A Splash of Color

Sometimes what we admire most in a garden is the elegance of a single rose or the voluptuous lines of one creamy calla lily. But often times what really strikes the eye is a mass of color, a patch where you can’t make out any single blossom, but only the brilliance of the whole. Sometimes when each one of us is not all that impressive or effective, all of us together can have a big impact.

How do you join with others to create something bigger than you can do alone?

Last Night of Hanukkah

Throughout the eight nights of Hanukkah it is traditional to play a sort of gambling game with the dreidel, a little top with Hebrew characters on the side which indicate how many pieces you may take out or must put in. But the game only works because at the start of each round each player contributes to the common pot. You never know how much you will take out; you only know that the game is possible because each person contributes.

What will you put in for the common pot of a community today?

Thanksgiving Gathering

What better to adorn the Thanksgiving table than a cornucopia of squash, a crazy assortment of colors and shapes, of textures and tones? What better day to rejoice in assembling the crook-necked with the pear-shaped, the fluted with the warty? This kind of kinship isn’t always easy, but it is the way families or communities assemble, not by being the same, but by welcoming everyone to the table.
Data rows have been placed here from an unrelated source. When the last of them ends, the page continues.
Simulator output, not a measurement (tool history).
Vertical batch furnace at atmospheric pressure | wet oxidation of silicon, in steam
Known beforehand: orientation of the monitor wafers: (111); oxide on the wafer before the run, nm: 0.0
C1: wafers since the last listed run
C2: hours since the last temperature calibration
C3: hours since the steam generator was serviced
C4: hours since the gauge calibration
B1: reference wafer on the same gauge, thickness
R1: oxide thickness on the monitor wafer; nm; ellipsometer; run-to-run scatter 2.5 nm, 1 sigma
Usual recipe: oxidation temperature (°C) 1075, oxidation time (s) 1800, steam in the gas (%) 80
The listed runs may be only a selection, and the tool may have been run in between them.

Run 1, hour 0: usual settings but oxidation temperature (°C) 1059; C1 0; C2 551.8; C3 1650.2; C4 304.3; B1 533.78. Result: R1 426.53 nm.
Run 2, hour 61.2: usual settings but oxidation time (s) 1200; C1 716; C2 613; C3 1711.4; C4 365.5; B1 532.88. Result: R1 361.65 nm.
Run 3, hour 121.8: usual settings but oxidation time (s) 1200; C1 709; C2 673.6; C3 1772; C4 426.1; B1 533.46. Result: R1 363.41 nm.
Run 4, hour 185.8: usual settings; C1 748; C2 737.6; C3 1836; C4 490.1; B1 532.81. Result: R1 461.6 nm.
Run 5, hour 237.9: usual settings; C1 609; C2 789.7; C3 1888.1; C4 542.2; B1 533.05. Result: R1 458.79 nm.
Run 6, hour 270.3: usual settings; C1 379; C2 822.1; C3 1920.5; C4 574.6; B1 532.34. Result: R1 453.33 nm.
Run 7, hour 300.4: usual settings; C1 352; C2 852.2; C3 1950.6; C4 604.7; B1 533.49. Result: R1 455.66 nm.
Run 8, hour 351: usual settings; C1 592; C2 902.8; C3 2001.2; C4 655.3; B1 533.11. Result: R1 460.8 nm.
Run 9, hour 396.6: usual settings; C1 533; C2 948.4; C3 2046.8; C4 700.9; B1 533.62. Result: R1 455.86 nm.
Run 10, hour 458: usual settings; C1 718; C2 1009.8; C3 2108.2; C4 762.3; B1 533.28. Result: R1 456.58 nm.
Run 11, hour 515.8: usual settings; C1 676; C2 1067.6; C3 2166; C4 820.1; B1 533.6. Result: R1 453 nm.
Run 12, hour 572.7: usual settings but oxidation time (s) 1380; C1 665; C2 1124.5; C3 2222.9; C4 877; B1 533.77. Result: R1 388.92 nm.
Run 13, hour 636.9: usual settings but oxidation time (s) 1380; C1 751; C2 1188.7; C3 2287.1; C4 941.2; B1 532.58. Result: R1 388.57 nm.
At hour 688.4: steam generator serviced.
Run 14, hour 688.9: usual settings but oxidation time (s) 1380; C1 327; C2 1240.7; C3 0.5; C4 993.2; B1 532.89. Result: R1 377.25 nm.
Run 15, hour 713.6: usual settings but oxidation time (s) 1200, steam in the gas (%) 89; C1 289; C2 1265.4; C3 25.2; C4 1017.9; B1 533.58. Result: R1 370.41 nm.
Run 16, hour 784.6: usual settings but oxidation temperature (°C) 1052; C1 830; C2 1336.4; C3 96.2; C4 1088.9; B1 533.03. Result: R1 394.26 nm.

Who or what are you grateful to be welcoming in today?

Where Everybody Knows Your Name

In a tiny village, each person is very visible to their neighbors, while the town is invisible to the larger world. In a great city no one knows all the people who surround them, but the city is recognized everywhere. And yet, each human soul, known and unknown, is of equal worth.

Where do you feel known? Where do you feel invisible?